The combined tax burdens at the federal, state and local level in the United States are slightly progressive (on average). The pain of the fiscal cliff tax increases after the deal struck in Congress a few months ago, is shared quite evenly by all income groups.
State and local taxes in the United States are mildly regressive, on average, but the federal tax code's progressivity largely counterbalances that effect.
It is also important to recall that these are national averages of state and local tax burdens. In general, state and local taxes in the South are more regressive and in the Northeast are more progressive. The combined tax impact in the South is probably either flat or slightly regressive. The combined tax impact in the Northeast is more meaningfully progressive.
Also, of course, these numbers are only averages. Some people pay more than average for their income class, while others pay less.
In general, the federal tax code favors people with unearned income significantly over those with earned income. State and local tax codes largely amplify this effect, garnering much of their revenue from sales taxes on personal consumption (effectively taxing the income earned to make those purchases through a back door while excluding most services and in many cases excluding grocery store food), and property taxes on real estate - while taxing income from investments not spent on real estate or goods for personal consumption quite lightly.
Tax Burdens By Social Class
The famed "one percenters" pay only about ten percent more in taxes than they would if the overall tax burden were perfectly flat. Those in the next four percent of income pay about 7% more than they would under an overall flat tax system. These families pay an average of 32% to 33% of their incomes in taxes. The "rich" one percenters pay only slightly larger share of their income in taxes than the upper middle class in the next nineteen percent of families, despite earning four or five times as much on average as those at the upper end of the upper middle class range.
Households in the 60th to the 95th percentiles of income pay roughly the same share of their income in taxes as they would if the overall tax burden were flat. These families pay an average of 30%-32% of their income in taxes.

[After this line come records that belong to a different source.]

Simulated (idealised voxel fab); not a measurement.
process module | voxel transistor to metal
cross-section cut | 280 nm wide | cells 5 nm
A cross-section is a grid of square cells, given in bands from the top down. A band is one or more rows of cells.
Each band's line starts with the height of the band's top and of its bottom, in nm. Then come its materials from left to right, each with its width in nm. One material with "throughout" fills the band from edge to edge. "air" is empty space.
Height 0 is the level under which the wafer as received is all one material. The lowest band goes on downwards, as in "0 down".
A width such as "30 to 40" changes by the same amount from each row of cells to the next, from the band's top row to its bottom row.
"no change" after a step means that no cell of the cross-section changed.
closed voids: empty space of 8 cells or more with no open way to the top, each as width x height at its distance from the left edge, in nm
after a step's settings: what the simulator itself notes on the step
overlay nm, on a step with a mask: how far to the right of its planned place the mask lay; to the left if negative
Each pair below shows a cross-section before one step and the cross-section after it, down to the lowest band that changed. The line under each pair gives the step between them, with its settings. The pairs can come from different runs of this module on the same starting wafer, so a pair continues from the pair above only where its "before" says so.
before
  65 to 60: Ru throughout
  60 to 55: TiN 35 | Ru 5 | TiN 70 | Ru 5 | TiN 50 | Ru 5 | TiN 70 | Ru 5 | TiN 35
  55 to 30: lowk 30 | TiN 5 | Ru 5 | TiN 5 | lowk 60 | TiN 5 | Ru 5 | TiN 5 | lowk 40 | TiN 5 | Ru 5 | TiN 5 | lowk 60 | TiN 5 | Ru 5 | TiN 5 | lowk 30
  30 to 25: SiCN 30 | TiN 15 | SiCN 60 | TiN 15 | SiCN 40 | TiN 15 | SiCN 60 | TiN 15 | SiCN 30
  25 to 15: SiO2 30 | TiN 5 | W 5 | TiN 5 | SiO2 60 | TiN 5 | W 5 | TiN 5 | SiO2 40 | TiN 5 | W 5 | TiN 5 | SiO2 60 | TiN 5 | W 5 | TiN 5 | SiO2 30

The bottom 60% gets some relief in the federal tax code which more than makes up for them paying more than a flat tax share of state and local taxes, but still pay less than a third less than the flat tax amount. These families pay 19% to 27% of their incomes in taxes on average.
Overall, Americans pay 30% of their incomes in combined federal, state and local taxes, with only poor and working class families in the bottom 40% of the income distribution paying more than +/- about 10% from that value. The combined tax burden in the U.S. as a percentage of personal income is quite low compared to most of its first world peers.
Income Distribution By Social Class
Poor and working class families in the bottom 40% of the income distribution earn 11.2% of personal income, middle class families in the next 40% of the income distribution earn 29.6% of personal income, upper middle class families in the next 19% of the income distribution earn 38.4% of personal income, and the rich in the top 1% earn 21.9% of personal income.
Those in the top 1% earn 21.9 times the average income. Those in the upper middle class (the next 19%) are earning 1.4 to 5.5 times the average income. Those in the middle class (the next 40%) earn 0.6 to 0.9 times the average income. The poor and working class (the bottom 40%) earn 0.2 to 0.3 times the average income.
The Realm Of Posssibility
It wouldn't be hard to provide significant tax relief to the poor and working class with only modest tweaks to the tax burdens of the affluent. But, the problem of increasingly widening pre-tax income distributions is far more intractable. And, major middle class tax relief is not so easily accomplished because they contribute far more to public revenues.
1 comment:
The aggregate federal, state and local tax burden in the U.S. is the third lowest in the OECD behind only Mexico and Chile.